Leaving the Colby bubble
"Well, I wouldn't want to live with strangers..."
That's when I knew the kid I was talking to last Thursday would not end up being a friend of mine. Because we are in schmoozy Washington, DC, first (and most importantly) we inquired about each other's jobs, then asked about colleges/hometowns and finally discussed neighborhoods/roommates. This fellow lived alone in a studio apartment, rejecting the very typical DC experience of sharing a row house with random people from Craigslist.
I'm not living with Craigslist finds--the four other people I share a house with are friends of a friend of a friend (or something like that). Still, they were strangers when I moved in last month. Now (and especially after a whole week of being snowed in together during Snowpocalypse 2010), I feel like I have a whole house full of good friends.
The Colby bubble doesn't pop when you graduate. I stayed safely ensconced in Mule love during the fall when I lived in Boston. I shared an apartment with another '09-er and spent most of my weekends either hanging with other Colby kids who lived in the city, hosting others who were traveling through town or visiting friends in New York or Maine.
On the surface, it's kind of similar here in DC. One of my best friends from Colby--a girl I met on the first day of COOT2--lives around the corner. Another friend, with whom I went on a JanPlan trip to China, lives a few blocks down the road. Another friend from my freshman-year dorm lives a few blocks down the other way. We hang out all the time. And it's really great to have a thriving, built-in social life with people I don't have to try to impress.
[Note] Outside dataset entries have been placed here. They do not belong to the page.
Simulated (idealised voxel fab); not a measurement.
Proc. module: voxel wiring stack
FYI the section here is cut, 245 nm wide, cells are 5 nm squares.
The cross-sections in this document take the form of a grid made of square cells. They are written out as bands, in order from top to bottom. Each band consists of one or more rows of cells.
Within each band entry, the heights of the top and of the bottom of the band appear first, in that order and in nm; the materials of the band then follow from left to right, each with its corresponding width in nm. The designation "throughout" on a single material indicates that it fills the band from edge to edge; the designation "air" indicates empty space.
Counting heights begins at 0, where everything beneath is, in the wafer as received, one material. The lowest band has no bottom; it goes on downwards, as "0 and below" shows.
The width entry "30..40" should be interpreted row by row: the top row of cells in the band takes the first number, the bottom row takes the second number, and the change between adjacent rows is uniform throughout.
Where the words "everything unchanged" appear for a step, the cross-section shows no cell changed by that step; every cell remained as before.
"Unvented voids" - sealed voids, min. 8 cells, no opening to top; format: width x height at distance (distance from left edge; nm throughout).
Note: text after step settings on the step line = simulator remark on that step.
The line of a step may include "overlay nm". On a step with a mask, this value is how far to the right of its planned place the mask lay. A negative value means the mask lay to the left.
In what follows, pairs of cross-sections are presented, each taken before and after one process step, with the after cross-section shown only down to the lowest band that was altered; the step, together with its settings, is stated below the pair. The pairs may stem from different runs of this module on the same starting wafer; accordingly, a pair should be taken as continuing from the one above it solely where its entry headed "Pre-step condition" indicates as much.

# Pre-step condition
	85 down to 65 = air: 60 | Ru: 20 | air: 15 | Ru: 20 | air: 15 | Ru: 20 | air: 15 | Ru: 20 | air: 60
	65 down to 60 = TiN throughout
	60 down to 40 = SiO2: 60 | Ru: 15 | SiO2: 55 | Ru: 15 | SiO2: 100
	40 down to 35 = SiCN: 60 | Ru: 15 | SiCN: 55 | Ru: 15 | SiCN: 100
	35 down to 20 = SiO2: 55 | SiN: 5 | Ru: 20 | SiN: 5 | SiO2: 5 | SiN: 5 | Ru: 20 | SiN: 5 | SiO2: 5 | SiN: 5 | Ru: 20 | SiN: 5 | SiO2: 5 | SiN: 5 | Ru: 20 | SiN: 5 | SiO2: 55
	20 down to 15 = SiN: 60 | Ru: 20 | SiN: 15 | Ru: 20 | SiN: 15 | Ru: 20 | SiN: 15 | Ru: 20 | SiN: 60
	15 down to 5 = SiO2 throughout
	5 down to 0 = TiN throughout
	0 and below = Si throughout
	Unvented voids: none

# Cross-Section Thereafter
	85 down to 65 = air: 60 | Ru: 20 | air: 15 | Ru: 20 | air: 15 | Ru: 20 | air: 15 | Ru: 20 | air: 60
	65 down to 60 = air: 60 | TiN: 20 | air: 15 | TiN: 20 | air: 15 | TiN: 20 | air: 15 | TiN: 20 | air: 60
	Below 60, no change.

After graduating, I knew I would miss my friends, especially the core group of 10 or so who have seen with me at my absolute worst and still manage to love me. But I figured (correctly) that I would live near at least a few of them and visit the others. What I didn't realize was that I would end up feeling lost and (cheesy and cliché as this sounds) empty inside. It can be hard to understand the different functions your different friends serve when you're around all of them all the time. But when you're not around the one friend who can always get you pumped about your future or the one who can always make you laugh so hard you snort, the dissolution of your crew is painfully obvious.
I spent most of the fall on my phone. Aside from the radiation damage that it probably caused my brain, it wasn't very good for my soul (or social life). Now, I think I'm doing a better job moving on. Sure, my room is still plastered with photos of my friends and me hanging on Runnals on skirt day, lounging on the dock at the Outing Club cabin and piled on couches in my Dana five-man. Sure, I'm talking to four of my Colby friends on G-Chat right now. Sure, I have three friends coming to stay with me for DC Doghead.
But I'm living and working with strangers who are very quickly turning into good friends. And all of those indispensable BFFs? Well, they were strangers once, too.